Log loss metric explained

LogLoss is a classification metric based on probabilities. It measures the performance of a classification model where the prediction input is a probability value between 0 and 1. For any given problem, a smaller LogLoss value means better predictions.


In order to calculate LogLoss the classifier must assign a probability to each class rather than simply yielding the most likely class (class with the largest probability). LogLoss formula is as follows:

Let’s find out what every symbol in this formula means.

  • N - is a number of samples (or instances)
  • M - is a number of possible labels
  • y_ij - takes value 1 if label j is the correct classification for instance i, and 0 otherwise
  • p_ij - is the model probability of assigning label j to instance i

Example calculation

Let’s calculate LogLoss in 2 ways:

  • employ excellent sklearn library
  • calculate with pure Python without any libraries


Let’s assume that we predict car maker. We have only three possible labels: audi, bmw, tesla. And we have 8 rows of data with known labels:

data = ['audi', 'tesla', 'tesla', 'bmw', 'audi', 'bmw', 'audi', 'tesla']

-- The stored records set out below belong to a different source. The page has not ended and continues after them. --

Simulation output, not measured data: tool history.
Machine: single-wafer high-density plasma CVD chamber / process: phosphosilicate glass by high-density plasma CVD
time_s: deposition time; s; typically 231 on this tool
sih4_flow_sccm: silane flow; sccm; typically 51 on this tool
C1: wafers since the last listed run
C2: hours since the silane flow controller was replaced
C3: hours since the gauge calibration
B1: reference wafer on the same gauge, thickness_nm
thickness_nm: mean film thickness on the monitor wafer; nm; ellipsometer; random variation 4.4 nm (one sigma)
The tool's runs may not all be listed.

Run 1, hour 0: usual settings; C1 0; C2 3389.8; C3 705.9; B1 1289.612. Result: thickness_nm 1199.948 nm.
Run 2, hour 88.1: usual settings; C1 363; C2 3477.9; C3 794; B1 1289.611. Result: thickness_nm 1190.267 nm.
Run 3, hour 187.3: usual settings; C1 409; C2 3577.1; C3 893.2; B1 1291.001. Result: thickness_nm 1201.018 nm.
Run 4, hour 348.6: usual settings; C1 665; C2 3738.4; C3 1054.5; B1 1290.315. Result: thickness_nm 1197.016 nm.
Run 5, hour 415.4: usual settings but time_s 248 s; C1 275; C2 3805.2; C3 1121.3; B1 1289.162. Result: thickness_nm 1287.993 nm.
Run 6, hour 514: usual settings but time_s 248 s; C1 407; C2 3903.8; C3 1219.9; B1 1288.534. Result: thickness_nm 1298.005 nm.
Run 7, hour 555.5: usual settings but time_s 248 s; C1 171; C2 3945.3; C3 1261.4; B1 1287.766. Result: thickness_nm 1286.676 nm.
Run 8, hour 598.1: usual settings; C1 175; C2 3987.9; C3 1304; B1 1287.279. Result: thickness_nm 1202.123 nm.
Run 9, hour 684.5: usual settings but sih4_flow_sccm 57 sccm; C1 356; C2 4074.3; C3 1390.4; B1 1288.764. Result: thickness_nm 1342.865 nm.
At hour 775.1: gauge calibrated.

And we have a classifier that for given data gives following probabilities:

probs = [
  [0.6, 0.3, 0.1], [0.45, 0.45, 0.1], [0.50, 0.00, 0.50], [1.00, 0.00, 0.00],
  [0.2, 0.6, 0.2], [0.10, 0.10, 0.8], [0.33, 0.33, 0.34], [0.30, 0.40, 0.30]

Please notice that lengh of probs array is equal to length of data array, and each array in probs array has size 3 (that is equal to the number of all possible labels). Internal arrays in probs array are probabilities of labels: 1st item is for audi, 2nd item is for bmw, 3rd item is for tesla. E.g. consider first array: [0.6, 0.3, 0.1]. Here 0.6 is probability of audi, 0.3 - for bmw and 0.1 for tesla. Also notice, that labels are sorted alphabetically, and so are probabilities for them (I will rely on this fact when implementing our own function that calculates LogLoss).

Now let’s calculate LogLoss for this classifier.

LogLoss in sklearn

Here is how to use sklearn.metrics.log_loss for this:

from sklearn.metrics import log_loss
data = ['audi', 'tesla', 'tesla', 'bmw', 'audi', 'bmw', 'audi', 'tesla']
probs = [
  [0.6, 0.3, 0.1], [0.45, 0.45, 0.1], [0.50, 0.00, 0.50], [1.00, 0.00, 0.00],
  [0.2, 0.6, 0.2], [0.10, 0.10, 0.8], [0.33, 0.33, 0.34], [0.30, 0.40, 0.30]
ll = log_loss(data, probs)

The result is 5.53374909081.

Handy LogLoss calculation

Now let’s calculate LogLoss with pure Python, not using any fancy library. Here is calculation for each data instance, summing all it up finally:

from math import log
ll = [None]*8
EPS = 1e-15
ll[0] = 1*log(0.6)+0*log(0.3)+0*log(0.1)
ll[1] = 0*log(0.45)+0*log(0.45)+1*log(0.1)
ll[2] = 0*log(0.5)+0*log(EPS)+1*log(0.5)
ll[3] = 0*log(1.0)+1*log(EPS)+0*log(EPS)
ll[4] = 1*log(0.2)+0*log(0.6)+0*log(0.2)
ll[5] = 0*log(0.1)+1*log(0.1)+0*log(0.8)
ll[6] = 1*log(0.33)+0*log(0.33)+0*log(0.34)
ll[7] = 0*log(0.3)+0*log(0.4)+1*log(0.3)
logloss = -(1/8)*sum(ll)

The result will we the same as with sklearn: 5.53374909081.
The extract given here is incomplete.